Tuning In

A while back, I noticed that my mother was wearing a new wristwatch. Its simple, classic design caught my eye. “I like your watch,” I said. As she held it out for me to examine more closely, she explained that, after her old one gave out and she saw this one on Amazon for less than $30, she decided to get it. “I got my watch on Amazon, too,” I shared, and, as I looked more closely at her watch, I saw how similar they were. Turns out, we had bought the exact same watch. I guess apples really don’t fall very far from their tree.

I like my watch. It does not do anything fancy, but it keeps good time. One of the few analog timepieces in our house, it helps me teach our youngest child how to tell the time on a device that does not display digital numbers. I have a few different colored bands that I slip in and out, depending on what outfit I am wearing, and, as my only watch, I wear it to almost every occasion. The only problem with it is the ticking.
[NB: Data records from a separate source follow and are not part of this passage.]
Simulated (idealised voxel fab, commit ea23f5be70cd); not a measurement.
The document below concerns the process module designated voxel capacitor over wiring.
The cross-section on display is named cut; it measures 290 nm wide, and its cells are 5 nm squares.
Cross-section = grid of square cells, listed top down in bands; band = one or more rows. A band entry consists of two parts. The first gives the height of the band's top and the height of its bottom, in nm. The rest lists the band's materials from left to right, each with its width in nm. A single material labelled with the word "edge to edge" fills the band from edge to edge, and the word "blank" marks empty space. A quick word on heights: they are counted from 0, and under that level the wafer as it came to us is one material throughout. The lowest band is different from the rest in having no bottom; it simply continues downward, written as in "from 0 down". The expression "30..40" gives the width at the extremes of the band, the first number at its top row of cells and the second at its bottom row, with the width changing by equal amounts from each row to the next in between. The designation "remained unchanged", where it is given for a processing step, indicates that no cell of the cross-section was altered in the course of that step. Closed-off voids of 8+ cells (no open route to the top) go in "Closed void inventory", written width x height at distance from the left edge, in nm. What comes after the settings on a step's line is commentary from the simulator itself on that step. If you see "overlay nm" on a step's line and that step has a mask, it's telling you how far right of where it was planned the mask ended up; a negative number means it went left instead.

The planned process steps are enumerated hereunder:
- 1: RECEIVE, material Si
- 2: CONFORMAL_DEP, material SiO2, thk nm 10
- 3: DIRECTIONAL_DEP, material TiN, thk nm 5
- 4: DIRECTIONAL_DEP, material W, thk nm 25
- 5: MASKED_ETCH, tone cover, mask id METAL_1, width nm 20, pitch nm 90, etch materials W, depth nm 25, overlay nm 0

Tick. Tick. Tick. My watch does what most analog timepieces do. Although it does not beep to signal the hour or allow me to set an alarm, the quiet tick, tick, ticking can become overwhelming. Usually, I cannot hear it, or, more accurately, I do not hear it. In a quiet room, if I stop and listen for the ticking, I can usually pick it up—even if the watch is on my dresser several feet away—but, unless I really listen for it, I typically will not notice it. Sometimes, though, even when I do not want to hear it—sitting quietly in prayer, lying in bed trying to fall asleep, or straining to hear a faint sound—the gentle tick of my watch becomes a thunderous distraction. Some nights, Elizabeth will ask me to move my watch out of the bedroom, but other times neither of us even notices that it is there.

I wonder how often God speaks to me but I just don’t hear it because I’m not listening in the right way. Maybe God rarely says anything at all. Maybe God only speaks when God has something important to say. Or maybe God only speaks to people who are important enough or holy enough to receive a divine message. Maybe that’s why great figures like Moses, Elijah, Peter, and Paul were entrusted with God’s holy word while the rest of us depend on them to share it with us.

I don’t believe that. I don’t believe that God rarely speaks or that God only speaks to special people. I believe that God is always communicating God’s love and God’s will to all of us. “The heavens are declaring the glory of God,” the psalmist writes in Psalm 19, “and the firmament proclaims his handiwork.” Although the stary sky is more impressive on a clear night far away from light pollution, I do not think that one needs to travel to the middle of nowhere to hear how creation testifies to the grandeur of the Creator. And, lest we think that nature is only a sign of God’s work and not part of God’s active communication, we must remember what the rest of Psalm 19 says: “Day to day pours forth speech, and night to night declares knowledge. There is no speech, nor are there words; their voice is not heard; yet their voice goes out through all the earth, and their words to the end of the world.”

My problem—and I bet some of you share this problem—is one of tuning in. Like carefully turning the dial on an AM radio to better pick up the crackle-filled sound of music being carried silently across the hills on radio waves, we must tune our whole selves—hearts and minds and bodies and spirits—to receive what God is communicating to us. Certain special equipment—the equivalent of a large or amplified antenna—might help, but what we really need to hear God’s voice is already within us and all around us.

Regular participation in worship shapes us in ways that prepare us to receive God. Receiving Holy Communion realigns our wills with God’s will, resynching our receptivity to the frequencies or amplitudes through which God speaks to us. Hearing, reading, and studying God’s ancient word opens up space within us to notice what God is saying today. Long, intentional periods of silence begin to push aside the noise, clutter, and distractions from our lives so that we might hear God more clearly and frequently. Writing in a journal sharpens our ability to interpret what God is saying. Sharing spiritual conversation with others is a way to practice the art of holy listening. Sometimes fasting or going on retreat or making a sacramental confession helps. The ways that we can make ourselves available to God are limitless, but we must be the ones to take them.

Occasionally, God reaches out and speaks to us when we are not ready. Sometimes, we recognize God’s voice even when we are not looking or listening for it. Those rare moments lead us to believe that the long periods of silence that we experience must be because God has nothing to say. Although we do sometimes journey through dark, dry periods when no spiritual practices can help us hear or feel God, usually, when God’s voice goes silent in my life, it is because I have forgotten how to listen. Like a quiet ticking or a still, small whisper, that voice is there, but I need to quieten my own voice and silence the noise all around me in order to recognize it.